A Data-Centric Approach to Data Mobility

Shahar Frank October 24, 2016 blog

This sounds obvious and simple, but shouldn’t the critical requirements of data mobility across sites, private clouds, and the hybrid cloud be delivered with a true data-centric approach? Yet the current approaches are dominated by VM-centric techniques, where the data is still tied to the underlying infrastructure (whether it is virtualized, physical, or public cloud) and its underlying mechanics. Chris Evans covered the requirements, current options, and challenges beautifully in his Hybrid Cloud and Data Mobility blog. And he clearly articulates what’s required:

If a hybrid cloud is to be of any use, we need the ability to move applications and data around on demand, but retain the following characteristics for our applications and data:

  • Consistency– Ensure we know which version of our data is the most current at any one time and ensure we protect it and can restore from the most current backup.
  • Independence– Have the ability to move data to any platform of choice and not be tied to the underlying hardware platform of the infrastructure provider.
  • Abstraction– Operate on logical constructs, like files, objects, VMs or databases/data objects, rather than having to think in terms of LUNs or volumes.
  • Security– Implement security features to protect data wherever it is, either in-flight or at rest.
  • Ease of Management–  Be able to manage the data consistently wherever it sits in the ecosystem.

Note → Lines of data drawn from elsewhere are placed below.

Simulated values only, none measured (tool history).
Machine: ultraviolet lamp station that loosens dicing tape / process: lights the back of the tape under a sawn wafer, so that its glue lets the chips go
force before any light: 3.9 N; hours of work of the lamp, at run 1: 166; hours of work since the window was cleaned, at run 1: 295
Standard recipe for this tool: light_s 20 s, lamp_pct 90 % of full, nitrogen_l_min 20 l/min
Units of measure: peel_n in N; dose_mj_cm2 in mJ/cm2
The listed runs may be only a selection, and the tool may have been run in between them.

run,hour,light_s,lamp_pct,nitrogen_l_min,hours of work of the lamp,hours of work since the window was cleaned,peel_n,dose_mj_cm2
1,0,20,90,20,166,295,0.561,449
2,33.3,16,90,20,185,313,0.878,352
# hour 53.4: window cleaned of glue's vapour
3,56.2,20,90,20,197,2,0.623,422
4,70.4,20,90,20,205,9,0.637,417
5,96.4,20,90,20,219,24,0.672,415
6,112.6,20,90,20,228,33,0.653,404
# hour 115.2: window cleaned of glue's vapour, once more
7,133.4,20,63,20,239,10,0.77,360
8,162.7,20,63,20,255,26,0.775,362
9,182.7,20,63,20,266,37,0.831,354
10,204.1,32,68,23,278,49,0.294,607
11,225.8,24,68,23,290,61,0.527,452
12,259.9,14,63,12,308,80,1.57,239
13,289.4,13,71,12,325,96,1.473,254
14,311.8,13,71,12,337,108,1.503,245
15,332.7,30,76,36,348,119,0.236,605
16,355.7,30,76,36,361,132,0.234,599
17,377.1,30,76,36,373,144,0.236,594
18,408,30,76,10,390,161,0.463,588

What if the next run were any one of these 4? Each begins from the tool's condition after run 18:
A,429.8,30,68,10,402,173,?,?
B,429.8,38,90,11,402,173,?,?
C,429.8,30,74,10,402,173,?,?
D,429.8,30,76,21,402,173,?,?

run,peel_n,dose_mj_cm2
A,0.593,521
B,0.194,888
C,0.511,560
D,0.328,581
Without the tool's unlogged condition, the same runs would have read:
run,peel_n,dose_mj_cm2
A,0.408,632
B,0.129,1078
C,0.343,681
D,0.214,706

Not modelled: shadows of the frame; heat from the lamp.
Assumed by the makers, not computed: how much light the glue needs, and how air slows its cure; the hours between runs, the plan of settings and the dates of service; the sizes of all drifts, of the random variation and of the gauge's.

I want to discuss the root cause challenges for “Independence” and “Ease of Management”—and how a new approach that is truly data-centric could create new options.

Data Types

First let’s consider the underlying data types and their different I/O and mobility requirements. From the storage perspective, application solutions are composed of 4 typical data types: 1) system data (OS binaries and settings), 2) ephemeral data (swap and temporaries), 3) application binaries and settings, and 4) application/user data.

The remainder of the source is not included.